Gary Cohn, ex-Trump adviser, says China tariffs "totally hurt the U.S."

Gary Cohn, ex-Trump adviser, says China tariffs "totally hurt the U.S."

Washington — Former top White House economic adviser Gary Cohn said he does not believe the tariffs imposed on billions of dollars worth of goods imported from China helped the U.S. reach a preliminary trade deal with Beijing.

"I don't think the tariffs helped us get to any different outcome," Cohn, who left the White House in 2018, said Sunday on "Face the Nation."

Mr. Trump and Chinese Vice Premier Liu He signed a "Phase One" trade deal at the White House last week following a trade war that spanned nearly two years and grew to include levies on nearly all imports from China.

The deal addresses intellectual property protection and enforcement, ending forced technology transfer and currency manipulation and expansion of American farm purchases, among other areas. The tariffs imposed by the Trump administration on Chinese goods will remain in place until the two countries reach a "Phase Two" agreement.

Mr. Trump, who has dubbed himself a "tariff man," has touted the levies as a way to pressure the Chinese to negotiate with the U.S., but Cohn said the duties have harmed the country despite a period of low unemployment and strong economic growth.

"I think it's totally hurt the United States," Cohn said. "Look, the U.S. economy is very strong, very solid. Employment growth is great. But we're missing a big component. We're missing the capital expenditures from companies in the United States."

Cohn, a Democrat who served as director of the National Economic Council in the White House, disagreed with Mr. Trump over the tariffs and resigned his post after the president announced double-digit duties on steel and aluminum in March 2018. Cohn said Sunday he didn't believe the tariffs on the metals were "helpful to our economy."
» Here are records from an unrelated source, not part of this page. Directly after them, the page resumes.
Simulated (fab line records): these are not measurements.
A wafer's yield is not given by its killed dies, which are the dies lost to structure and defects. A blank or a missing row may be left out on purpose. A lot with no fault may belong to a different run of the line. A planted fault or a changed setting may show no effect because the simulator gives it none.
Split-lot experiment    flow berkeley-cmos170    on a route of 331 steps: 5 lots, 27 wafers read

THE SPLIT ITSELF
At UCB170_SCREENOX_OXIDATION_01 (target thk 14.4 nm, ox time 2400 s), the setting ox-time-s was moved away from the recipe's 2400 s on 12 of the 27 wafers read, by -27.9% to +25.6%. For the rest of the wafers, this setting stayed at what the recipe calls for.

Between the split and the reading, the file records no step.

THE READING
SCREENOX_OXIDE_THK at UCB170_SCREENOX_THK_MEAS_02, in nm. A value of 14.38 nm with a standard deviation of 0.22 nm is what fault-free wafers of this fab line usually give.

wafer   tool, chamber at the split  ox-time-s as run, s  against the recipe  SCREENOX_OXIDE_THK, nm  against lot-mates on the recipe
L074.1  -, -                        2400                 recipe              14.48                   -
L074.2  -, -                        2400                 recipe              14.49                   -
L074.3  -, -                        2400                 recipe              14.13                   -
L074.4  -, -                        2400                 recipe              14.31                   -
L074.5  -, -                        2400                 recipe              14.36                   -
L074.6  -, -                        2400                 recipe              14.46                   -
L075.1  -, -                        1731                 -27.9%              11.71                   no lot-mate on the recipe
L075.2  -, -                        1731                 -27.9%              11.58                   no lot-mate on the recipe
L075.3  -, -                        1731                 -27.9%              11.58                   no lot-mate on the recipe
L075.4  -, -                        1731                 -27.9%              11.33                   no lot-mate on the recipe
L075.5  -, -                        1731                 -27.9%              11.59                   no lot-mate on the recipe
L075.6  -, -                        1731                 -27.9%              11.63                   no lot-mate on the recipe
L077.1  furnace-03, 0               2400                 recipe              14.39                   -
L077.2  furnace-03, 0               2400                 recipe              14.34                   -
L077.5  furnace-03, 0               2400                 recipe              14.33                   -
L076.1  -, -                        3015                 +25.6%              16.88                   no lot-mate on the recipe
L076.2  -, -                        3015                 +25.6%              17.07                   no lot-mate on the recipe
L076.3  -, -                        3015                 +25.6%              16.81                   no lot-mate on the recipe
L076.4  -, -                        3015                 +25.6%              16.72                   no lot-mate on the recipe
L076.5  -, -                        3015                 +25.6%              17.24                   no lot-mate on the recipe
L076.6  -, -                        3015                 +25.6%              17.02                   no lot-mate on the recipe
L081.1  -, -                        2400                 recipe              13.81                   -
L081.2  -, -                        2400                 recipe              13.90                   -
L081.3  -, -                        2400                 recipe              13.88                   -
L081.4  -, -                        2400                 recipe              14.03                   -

"The minute a company is thinking about spending capital, what do you go out and buy? You go out and buy steel and aluminum. That's how you build factories. That's how you build property, plant equipment," he said. "So all of the sudden, the advantages that we were trying to give companies to help stimulate the economy — to build facilities, to go out and hire people, to drive wages — we took away that advantage by taxing the input that they needed to build."

Regarding his decision to step down, Cohn said "at the end of the day" the president "was going a different direction on some of the trade negotiations than I would have gone. I agreed fundamentally on what the issue was. I just didn't agree on how to solve the issue."

While Cohn left the White House nearly two years ago, a new book by two Washington Post reporters references his experiences working as a top adviser to Mr. Trump. An excerpt published last week details a July 2017 meeting at the Pentagon that Cohn was reportedly present for, in which the president called military leaders "a bunch of dopes and babies."

Cohn said he hasn't read the new book, but said Mr. Trump acts the same in public as he does in private.

"What you see on TV is exactly what you get in private with the president. The president is the same person behind closed doors as he is out in public, which is a unique feature," he said. "You know, it's not like he turns it on or turns it off when he walks outside. So you've seen everything the president has. That's exactly what you see when you're in a private meeting with him."